I really want to tell the guy I agreed to tutor in Japanese this. I'm just not interested in the stomach twisting, crazy mind-reading-necessary tasks, and I'm very unhappy being pointed to as the 'reason all goes wrong'. I don't think he's a bad guy, but I genuinely don't want to deal with him anymore. And not his 'old' personal assistant either. I feel like she's deriding my every decision. I'm new at this, and I thought I was doing a really good job, especially considering I was dropped into it with no real instruction.
I just want to get it all over with. I tense up every time my inbox records a new message, and my stomach clenches every time I see it's an email from either of them. Most of them are criticisms, and I just end up trying to defend myself. I'm not even gonna get paid for last week's (week four) work because 'he didn't ask for it'. I haven't been paid for week two or three yet, despite repeated appeals for it. And believe me, asking for money is nerve-wracking for me. I really want the confidence to bluntly require it, but I just don't have that aggressiveness. The only reason I've been able to ask for it more than once now is because its over $500 dollars, and that would really help us move.

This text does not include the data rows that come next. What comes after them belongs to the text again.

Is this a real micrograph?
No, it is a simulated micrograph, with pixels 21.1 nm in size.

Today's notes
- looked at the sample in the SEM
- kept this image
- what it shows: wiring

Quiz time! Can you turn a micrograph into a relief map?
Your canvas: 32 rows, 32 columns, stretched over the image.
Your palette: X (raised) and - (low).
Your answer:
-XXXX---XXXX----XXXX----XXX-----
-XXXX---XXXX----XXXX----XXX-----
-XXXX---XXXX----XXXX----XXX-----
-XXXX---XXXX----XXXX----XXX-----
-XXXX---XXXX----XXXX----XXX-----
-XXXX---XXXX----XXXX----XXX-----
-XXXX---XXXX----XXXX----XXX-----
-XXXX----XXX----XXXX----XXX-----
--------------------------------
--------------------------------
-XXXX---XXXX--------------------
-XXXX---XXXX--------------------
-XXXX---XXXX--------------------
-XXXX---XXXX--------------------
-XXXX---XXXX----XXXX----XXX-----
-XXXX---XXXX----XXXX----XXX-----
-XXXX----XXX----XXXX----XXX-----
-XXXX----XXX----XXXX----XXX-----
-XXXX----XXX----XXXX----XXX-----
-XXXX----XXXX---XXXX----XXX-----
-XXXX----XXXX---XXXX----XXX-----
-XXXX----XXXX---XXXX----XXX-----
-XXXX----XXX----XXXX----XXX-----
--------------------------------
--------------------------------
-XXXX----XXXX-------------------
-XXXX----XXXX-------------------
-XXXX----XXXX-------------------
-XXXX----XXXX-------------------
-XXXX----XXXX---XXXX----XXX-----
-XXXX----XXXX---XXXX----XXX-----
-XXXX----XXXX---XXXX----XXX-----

Oh yeah. We're moving. Back to NC if Hubbykins doesn't get offered something better before then. It's the whole reason I took this job on. I was like 'Ooh, extra money to help us move!' and now I haven't been paid in so long I'm like 'Fuck it. I want the money, but not the recriminations. Just fuck it.' But I'm still holding on because Hubby is super worried about the cost of moving and I want to help as much as I can. >__< I'm not saying I'm not worried, but I do have confidence it'll work out.
I got my NC massage license application in the mail today. So I need to fill it out and send it back pronto so i'll have my license by the time we move back. They require 2 months to process the application.
I was gonna write a lot more, but we need to get to bed. Love you all!